Vehicle usage data is not available in every country. In some cases it was estimated based on local data from the country; in others, the estimate was derived from countries with similar demographic characteristics.
At least in sheer numbers, bicycles are far more common than cars, with over 4.5 billion bicycles produced since the 1960s, about 2.4 times the number of cars. More than half of these have landed in just five countries: China, the US, India, Japan and Germany, with China owning almost a quarter of the world bicycle total. However, per capita figures varied quite a bit, with smaller, more affluent countries having the highest bike-to-body ratios. Places like Denmark, the Netherlands and Norway all have more than one bike per person.
Overall, the researchers divided the countries into five categories. One of these categories included countries with low GDP and few cars or bicycles. In another category, which includes China, Chile and Brazil, car ownership grew rapidly but from low levels, and bicycle ownership increased slowly or not at all. A similar category included the same pattern, but assumed higher levels of ownership of both vehicle types. This included places like Italy, Poland and Portugal.

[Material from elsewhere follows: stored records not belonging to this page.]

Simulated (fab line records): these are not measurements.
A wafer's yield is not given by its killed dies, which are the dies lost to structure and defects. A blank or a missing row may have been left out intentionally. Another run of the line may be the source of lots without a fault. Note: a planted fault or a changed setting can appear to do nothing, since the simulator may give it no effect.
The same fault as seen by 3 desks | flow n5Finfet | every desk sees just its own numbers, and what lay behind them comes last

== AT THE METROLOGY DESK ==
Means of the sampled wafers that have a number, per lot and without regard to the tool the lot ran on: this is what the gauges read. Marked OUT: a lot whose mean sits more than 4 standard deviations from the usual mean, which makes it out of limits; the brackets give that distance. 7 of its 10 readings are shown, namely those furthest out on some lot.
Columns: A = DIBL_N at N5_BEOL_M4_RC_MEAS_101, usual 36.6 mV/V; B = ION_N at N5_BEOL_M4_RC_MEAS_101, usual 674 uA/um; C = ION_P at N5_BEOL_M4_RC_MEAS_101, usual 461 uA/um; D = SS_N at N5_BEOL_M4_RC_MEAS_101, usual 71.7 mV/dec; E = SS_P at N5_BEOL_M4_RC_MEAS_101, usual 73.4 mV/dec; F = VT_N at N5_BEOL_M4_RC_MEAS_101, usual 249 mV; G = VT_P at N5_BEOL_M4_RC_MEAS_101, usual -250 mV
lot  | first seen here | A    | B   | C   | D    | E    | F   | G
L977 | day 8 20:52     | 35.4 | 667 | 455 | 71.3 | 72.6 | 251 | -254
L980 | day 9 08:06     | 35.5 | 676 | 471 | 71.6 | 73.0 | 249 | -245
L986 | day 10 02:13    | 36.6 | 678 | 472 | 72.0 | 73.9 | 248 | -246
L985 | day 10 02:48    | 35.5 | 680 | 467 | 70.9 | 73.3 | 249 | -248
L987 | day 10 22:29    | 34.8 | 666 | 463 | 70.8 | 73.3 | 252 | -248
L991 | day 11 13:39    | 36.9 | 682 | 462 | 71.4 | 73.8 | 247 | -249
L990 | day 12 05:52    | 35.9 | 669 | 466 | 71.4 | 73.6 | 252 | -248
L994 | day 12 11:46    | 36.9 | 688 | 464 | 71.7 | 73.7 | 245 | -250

The category, which included countries such as Australia, Canada and the US, had high ownership percentages for both bicycles and cars, but tended to use the cars much more frequently. Researchers attributed this in part to their “huge expanses of land.” Finally, the developed European countries category was characterized by very high bicycle ownership and stable car ownership, but with citizens who actually use their bicycle. Here the authors suggest that “basic transportation needs have already been met, and the pursuit of greener and healthier living has fueled the increase in bicycle ownership.”
There are some strange cases. Some affluent societies, such as Japan and Switzerland, have many cars but a spectacular public transportation system that reduces their use. Some wealthy European nations, like Norway, have weather and terrain that discourage cycling. And a number of countries with high road fatality rates, such as Brazil, Russia and Thailand, also have low levels of cycling.